Skip to content

Restore from Backup — Standard Operation

Runbook for restoring a single namespace or the full bench from backup. Pairs with ADR 0017.

Goal

Restore bench state to a previous known-good point. Two scenarios: - Partial: single namespace (e.g. web-agents, validator) - Full: entire bench (DR-grade — use the DR drill runbook)

Prerequisites

  • Admin role
  • Recent backup available (velero backup get shows recent Completed)
  • Maintenance window appropriate to restore scope

Partial restore (single namespace)

Step 1 — List available backups for the namespace

velero backup get --output json | \
  jq '.items[] | select(.spec.includedNamespaces | contains(["TARGET_NS"])) | {name: .metadata.name, started: .status.startTimestamp}' | \
  head -10

Step 2 — Pick a backup + preview

velero backup describe BACKUP_NAME --details | head -50

Step 3 — Stop active workloads in the target namespace

kubectl scale --all deployment -n TARGET_NS --replicas=0

Step 4 — Restore

velero restore create restore-$(date +%Y%m%d-%H%M) \
  --from-backup BACKUP_NAME \
  --include-namespaces TARGET_NS \
  --wait

Step 5 — Verify + scale back up

kubectl get pods -n TARGET_NS
kubectl scale --all deployment -n TARGET_NS --replicas=1

Full bench restore

See DR drill runbook — uses the same procedure but in a controlled maintenance window with operator notification + DR drill audit trail.

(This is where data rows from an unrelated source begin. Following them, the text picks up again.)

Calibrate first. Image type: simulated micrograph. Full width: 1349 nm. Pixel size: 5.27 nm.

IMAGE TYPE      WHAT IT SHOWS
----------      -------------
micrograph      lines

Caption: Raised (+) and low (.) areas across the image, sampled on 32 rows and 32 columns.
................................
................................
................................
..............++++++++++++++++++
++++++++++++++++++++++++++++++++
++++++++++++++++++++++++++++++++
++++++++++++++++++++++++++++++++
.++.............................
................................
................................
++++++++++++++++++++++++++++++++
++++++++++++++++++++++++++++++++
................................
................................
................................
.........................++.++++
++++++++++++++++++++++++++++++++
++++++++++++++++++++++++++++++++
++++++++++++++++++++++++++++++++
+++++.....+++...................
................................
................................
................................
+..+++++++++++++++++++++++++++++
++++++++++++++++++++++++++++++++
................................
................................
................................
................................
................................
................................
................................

PostgreSQL point-in-time recovery (PITR)

For database-specific restore (e.g. operator dropped a table):

kubectl exec -it postgres-0 -n platform -- bash -c "
  pg_ctl stop -m fast
  rm -rf /var/lib/postgresql/data/*
  wal-g backup-fetch /var/lib/postgresql/data \$(wal-g backup-list | tail -1 | awk '{print \$1}')
  cat > /var/lib/postgresql/data/recovery.signal <<EOF
recovery_target_time = '2026-05-11 12:00:00'
recovery_target_action = 'pause'
EOF
  pg_ctl start
"

After verifying the data state, promote:

kubectl exec -it postgres-0 -n platform -- pg_ctl promote

Rollback

If the restore turns out incorrect: 1. Take a snapshot of the post-restore state (for forensics) 2. Restore from a different backup (an earlier point)

Never kubectl apply over a partially-restored namespace — namespaces should be wiped between restore attempts to avoid state mixing.

Success criteria

  • Target namespace pods running
  • Smoke tests pass
  • Audit log captures restore event
  • No alert flap